The Matsura descended from the Saga-Genji.  Takanobu was born to the Hirado-Matsura, a cadet family of the Matsura clan.  The Matsura Group was an alliance of bands of retainers from families under the Matsura clan organized in the territory of the Matsura in Hizen.  This group did not have a leader which led to conflict between the Hatano of the Upper Matsura Group and the Matsura of the Lower Matsura Group (the Hirado-Matsura and the Aikōnoura-Matsura).

In the era of Takanobu’s father, Matsura Okinobu, strong ties to the Ōuchi clan enabled the Hirado-Matsura to solidify a superior position, but on 8/13 of Tenbun 10 (1541), Okinobu suddenly died.  At this time, Takanobu was only thirteen years old and had not yet attended his coming-of-age ceremony so was not ready to succeed his father.  This led to a period of instability in the family, but with the support of Koteda Yasumasa along with Hata Sakō and Hata 武, in 1543, he finally inherited the headship of the clan.  He received one of the characters from the name of Ōuchi Yoshitaka, adopted the name of Takano, and was appointed as the Governor of Hizen.

Takanobu studied under the Zen priests at the Fumon Temple and learned the military arts from Shida Nobusada of the Kashima-Shintō school of swordsmanship and Fujiwara Sōboku, in addition to etiquette from Ise Sadanobu.  He was skilled in playing the flute and enjoyed falconry.

Hirado bustled with many Chinese merchants and Chinese pirates, or wakō, to protect the merchants residing there.  Upon invitation of Takanobu in 1542, Ō Choku, who was called Gohō as the head of the pirates, resided on Mount Katsuo.  According to legend, he guided at sea a Portuguese galleon to Hirado.  Takanobu informed Ōtomo Yoshishige (who was his superior among the circle of lords in northern Kyūshū) and obtained permission to engage in the foreign trade which began by trading with the Portuguese.

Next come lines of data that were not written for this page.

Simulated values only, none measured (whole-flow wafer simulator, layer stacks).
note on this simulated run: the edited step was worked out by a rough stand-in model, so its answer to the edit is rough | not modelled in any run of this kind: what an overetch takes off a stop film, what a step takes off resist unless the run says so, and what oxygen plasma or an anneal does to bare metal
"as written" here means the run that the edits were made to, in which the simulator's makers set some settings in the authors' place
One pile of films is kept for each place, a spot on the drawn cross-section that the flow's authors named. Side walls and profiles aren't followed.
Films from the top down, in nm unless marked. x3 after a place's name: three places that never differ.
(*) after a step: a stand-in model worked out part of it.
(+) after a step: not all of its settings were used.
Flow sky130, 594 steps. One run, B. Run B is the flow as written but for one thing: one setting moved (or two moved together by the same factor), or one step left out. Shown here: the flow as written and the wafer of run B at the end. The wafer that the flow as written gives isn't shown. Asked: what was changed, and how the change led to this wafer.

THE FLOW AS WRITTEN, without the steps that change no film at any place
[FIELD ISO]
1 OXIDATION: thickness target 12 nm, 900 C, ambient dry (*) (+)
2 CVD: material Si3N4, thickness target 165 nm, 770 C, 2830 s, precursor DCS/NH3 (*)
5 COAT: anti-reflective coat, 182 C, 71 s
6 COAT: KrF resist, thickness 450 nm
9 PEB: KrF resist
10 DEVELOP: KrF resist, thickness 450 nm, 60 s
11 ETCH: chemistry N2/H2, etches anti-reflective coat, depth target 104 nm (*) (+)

In 1550, a Catholic priest from Spain named Francisco de Xavier departed from Kagoshima after evangelical activities were banned and moved to Hirado.  Takanobu permitted evangelical activities by missionaries in the same location so, from 1553 to 1561, Portuguese galleons came every year and Hirado flourished as a center of trade.  Takanobu prioritized the acquisition of weapons including arquebuses and cannons.  Although he treated the missionaries cordially, as an ardent follower of the Sōtō sect of Buddhism, he did not grow accustomed to Christianity so the proliferation of converts in the area caused friction.  In 1558, Takanobu ordered a Catholic priest in the Society of Jesus named Gaspar Vilela to leave Hirado.  In connection with his departure, local Buddhists burned down a Christian church. 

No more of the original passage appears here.